There are two variables in the experiment: Genotype and Phenotype. 

- Genotype (our independent variable) is a categorical variable with two possible values: WT and Mutant. 
- Phenotype (our dependent variable) is a categorical binary variable: Pizza or Pasta.

We will run a statistical test to check if they are significantly associated or not.

**Question**: Which Statistical Test would you perform? 

In [None]:
# read fist data file into dataframe (using pandas library)
data0 = pd.read_excel('../data/dataset0.xlsx')

In [None]:
# show the first 5 lines of the dataframe
data0.head(5)

In [None]:
# show the last 3 lines of the dataframe
data0.tail(3)

In the above code blocks we read the data in from an Excel file and saved it in a data frame variable called 'data1'. The data appears to have been read in correctly. Each row is a record and the columns are the variables. In this case, each individual has a genotype and measurement. 

In [None]:
# look at the size of the dataframe (rows, columns)
data0.shape

In [None]:
#use pandas to calculate phenotype frequency
data0['Phenotype'].value_counts()

In [None]:
#use pandas to calculate genotype frequency
data0['Genotype'].value_counts()

In [None]:
# use pandas to calculate a contingency table
table = pd.crosstab(data0.Phenotype,data0.Genotype)
display(table)

In [None]:
#histogram of the phenotype data, stratified by genotype
sns.histplot(data=data0,x='Genotype',hue='Phenotype',multiple='dodge',shrink=0.6)

Since we are dealing with binary categorical variables, we will perform a fisher exact test to test their association.
We will set the significancy level alpha=0.05.

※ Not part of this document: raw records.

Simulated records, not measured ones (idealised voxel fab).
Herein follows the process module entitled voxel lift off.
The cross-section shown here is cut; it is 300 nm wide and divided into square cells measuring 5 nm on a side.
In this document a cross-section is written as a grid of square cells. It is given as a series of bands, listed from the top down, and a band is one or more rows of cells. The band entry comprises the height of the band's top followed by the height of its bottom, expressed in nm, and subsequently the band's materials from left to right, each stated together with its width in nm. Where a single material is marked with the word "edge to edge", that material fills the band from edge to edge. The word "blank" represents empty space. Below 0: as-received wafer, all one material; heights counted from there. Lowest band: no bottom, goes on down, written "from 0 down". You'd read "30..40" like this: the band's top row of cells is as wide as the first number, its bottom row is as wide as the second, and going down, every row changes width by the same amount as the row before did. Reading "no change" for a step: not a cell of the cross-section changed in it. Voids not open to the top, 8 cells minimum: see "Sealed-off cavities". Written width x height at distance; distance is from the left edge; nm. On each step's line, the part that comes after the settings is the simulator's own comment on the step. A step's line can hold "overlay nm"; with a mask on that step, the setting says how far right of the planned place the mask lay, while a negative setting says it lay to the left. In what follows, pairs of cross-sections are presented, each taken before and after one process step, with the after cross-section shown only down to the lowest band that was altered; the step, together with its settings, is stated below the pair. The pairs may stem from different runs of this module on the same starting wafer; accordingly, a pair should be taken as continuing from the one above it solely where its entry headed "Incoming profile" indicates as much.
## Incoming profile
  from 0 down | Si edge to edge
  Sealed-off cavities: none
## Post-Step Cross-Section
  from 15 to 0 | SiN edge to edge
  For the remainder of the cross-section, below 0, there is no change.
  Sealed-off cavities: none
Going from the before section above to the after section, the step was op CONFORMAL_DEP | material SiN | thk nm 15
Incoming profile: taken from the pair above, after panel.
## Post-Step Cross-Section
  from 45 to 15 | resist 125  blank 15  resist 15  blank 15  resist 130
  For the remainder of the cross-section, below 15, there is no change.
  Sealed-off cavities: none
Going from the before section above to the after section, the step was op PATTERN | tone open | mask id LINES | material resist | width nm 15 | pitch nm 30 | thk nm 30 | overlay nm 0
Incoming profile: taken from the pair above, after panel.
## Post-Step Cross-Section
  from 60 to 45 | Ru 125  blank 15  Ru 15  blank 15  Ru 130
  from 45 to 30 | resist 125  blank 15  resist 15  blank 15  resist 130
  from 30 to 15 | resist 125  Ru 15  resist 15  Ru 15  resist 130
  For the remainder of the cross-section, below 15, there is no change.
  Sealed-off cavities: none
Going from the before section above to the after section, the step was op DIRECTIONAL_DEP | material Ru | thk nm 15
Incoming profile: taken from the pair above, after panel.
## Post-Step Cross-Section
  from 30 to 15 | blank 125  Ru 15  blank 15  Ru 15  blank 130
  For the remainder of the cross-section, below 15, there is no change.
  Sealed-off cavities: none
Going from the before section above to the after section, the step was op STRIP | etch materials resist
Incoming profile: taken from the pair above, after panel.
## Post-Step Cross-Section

**Quesiton:** what is the null hypothesis for the fisher exact test?

In [None]:
# Perform Fisher exact test,
oddsratio,pvalue = st.fisher_exact(table)

In [None]:
print('Odds ratio is:',oddsratio)

In [None]:
print('Fisher Exact Test p-value is:',pvalue)

**Question**: given the significancy was set at 0.05, are we accepting or rejecting the null hypothesis?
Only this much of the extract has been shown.